Abstract
Navina Jafa’s work is a comprehensive presentation of the production and execution of heritage walks as category of living exhibits. She positions herself at once as a public academician and a performer in the field of cultural representation, who, through medium of the walks, brokers heritage for touristic consumption. Central to the work, is a dynamic conceptualisation of heritage, whose location in the present is quintessential to its presentation. It is here that the natural environment of the exhibit becomes central to the heritage walk unlike in other forms of fabricated living exhibits like cultural festivals or in the closed space of a museum.
The book is divided into five core chapters. The first chapter elaborates on the concept of heritage as a phenomenon of the present with recourse to the past, an idea that the author borrows from Barbara Kirshenblatt-Gimblett. She uses the term parampara to denote the flowing nature of tradition of heritage and by means of examples demonstrate how heritage can have multiple identities. The heritage walks, through their access to the natural habitat of the exhibit, is seen to allow the audience to engage with heritage in this broader sense of the term.
The second chapter titled ‘Functionality, Designing and Executing of Walking Tours’ introduces heritage walks as a category of living exhibits and goes into an lengthy discussion on the methodology of designing and executing the walks. The author places walking tours in comparison to other specific examples of living exhibits on India to present the tours as a new category by virtue of their being organised in naturally existent cultural spaces. Through a series of examples, she goes on to discuss the possibilities and challenges of thus curating heritage in its natural habitat by medium of the walks. Here the methodology she uses is of personal ethnography where she draws extensively on her experiences organising walking tours in Delhi. A key idea that she illustrates thus is that the same heritagescape can be viewed through multiple perspectives by medium of the walks. The term ‘applied heritage’ is used to describe this technique as a means to address various contemporary concerns.
The third chapter is an elaboration of the term ‘study leader’ to denote the person who design and lead the walking tours. The study leader needs to be a multi-skilled professional who is at once a public intellectual, an imaginative story teller and both a performer and producer of the exhibit. She needs to be an effective manager of the participation of the community representatives or ‘tradition bearers’ as well as that of the participants in the performance and be adept in dealing with unexpected situations that can arise in the course. The author illustrates her arguments again by drawing on her personal repertoire of professional experience. She argues that the role of the study leader as a public intellectual ruptures the idea of academics as confined to institutions and creates for it a new domain of the public arena.

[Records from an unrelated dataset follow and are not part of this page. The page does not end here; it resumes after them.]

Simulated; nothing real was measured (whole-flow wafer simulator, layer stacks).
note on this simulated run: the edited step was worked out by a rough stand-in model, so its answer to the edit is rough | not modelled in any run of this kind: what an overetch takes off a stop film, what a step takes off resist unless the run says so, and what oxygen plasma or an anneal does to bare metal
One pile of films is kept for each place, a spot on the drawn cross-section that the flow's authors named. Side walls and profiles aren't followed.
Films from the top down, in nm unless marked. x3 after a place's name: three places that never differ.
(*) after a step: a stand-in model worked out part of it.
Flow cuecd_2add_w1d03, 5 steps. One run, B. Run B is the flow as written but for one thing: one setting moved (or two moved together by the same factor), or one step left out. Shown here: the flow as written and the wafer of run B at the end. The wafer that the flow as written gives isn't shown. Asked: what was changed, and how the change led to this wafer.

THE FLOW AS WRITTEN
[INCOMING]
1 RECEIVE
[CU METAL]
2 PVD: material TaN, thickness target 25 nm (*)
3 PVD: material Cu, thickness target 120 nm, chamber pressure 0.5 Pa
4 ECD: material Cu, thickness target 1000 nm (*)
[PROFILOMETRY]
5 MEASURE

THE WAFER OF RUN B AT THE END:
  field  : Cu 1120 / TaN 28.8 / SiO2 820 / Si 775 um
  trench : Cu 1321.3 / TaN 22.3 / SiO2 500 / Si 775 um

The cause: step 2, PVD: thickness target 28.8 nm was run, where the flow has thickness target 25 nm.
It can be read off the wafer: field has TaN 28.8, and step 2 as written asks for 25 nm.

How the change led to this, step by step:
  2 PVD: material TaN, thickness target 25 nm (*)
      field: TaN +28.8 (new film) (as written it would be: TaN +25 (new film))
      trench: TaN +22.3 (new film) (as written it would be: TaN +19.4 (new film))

Walking tours are examined as a profit-generating enterprise in a free market economy in the fourth chapter. The focus here is exclusively on private initiatives. The author conceives of the entire activity as a system and discusses in detail the inputs, operations and outputs that defines its economy. These include working out the multiple aspects of logistics and strategies of marketing and brand management and follow-up programs. Walking tours as a part of cultural industry is seen to feed into other economic activities of cultural display and representation operating within the same market logic.
Finally, the author places walking exhibits in the emergent global economic and social order as a mode by which the image or multiple images of the nation is ‘brokered’. The images of the nation thus brokered, she contends, allows multi- level links with the global culture and thereby serves as a tool of cultural diplomacy. Similarly it is seen to communicate cultural heterogeneity in a world that increasingly tends towards homogenisation.
For professionals in the field of cultural tourism, the work offers a very thorough presentation of the theory and practice of the relatively less explored field of heritage walks. The dynamic role of the study leader as a specialised professional is particularly well illustrated through the examples drawn from the author’s long career in organising and conducting the walks.
However, the idea of producing heritage as living exhibits for touristic consumption raises important concerns that are not addressed in the work. The incorporation of heritage in to the touristic imagery and more specifically global touristic imagery creates specific demands on heritage which it is expected to cater. The efforts on part of the author to break the stereotype of global terror associated with Muslims in a walk to introduce school children to lived Islamic culture can be taken as an example. The young Sufi singers who are part of this living exhibit are inadvertently participating in the narrative where only the study leader has a pro- active role. I take this example to suggest that in touristic consumption of heritage as in the case of living exhibits it is the consumer (in this case the participant) or the mediator (in this case the study leader) who has a greater stake in what is presented. The community representative on the other hand has relegated roles, like that of the tradition bearer, that (s)he is expected to perform. While the author emerges in the discussion as study leader sensitive to the sensibilities of the communities involved, a more critical interrogation into the idea of living exhibits is called for.
The book has an attractive production made lively by the sketches of the heritage sites and scenes discussed in the work.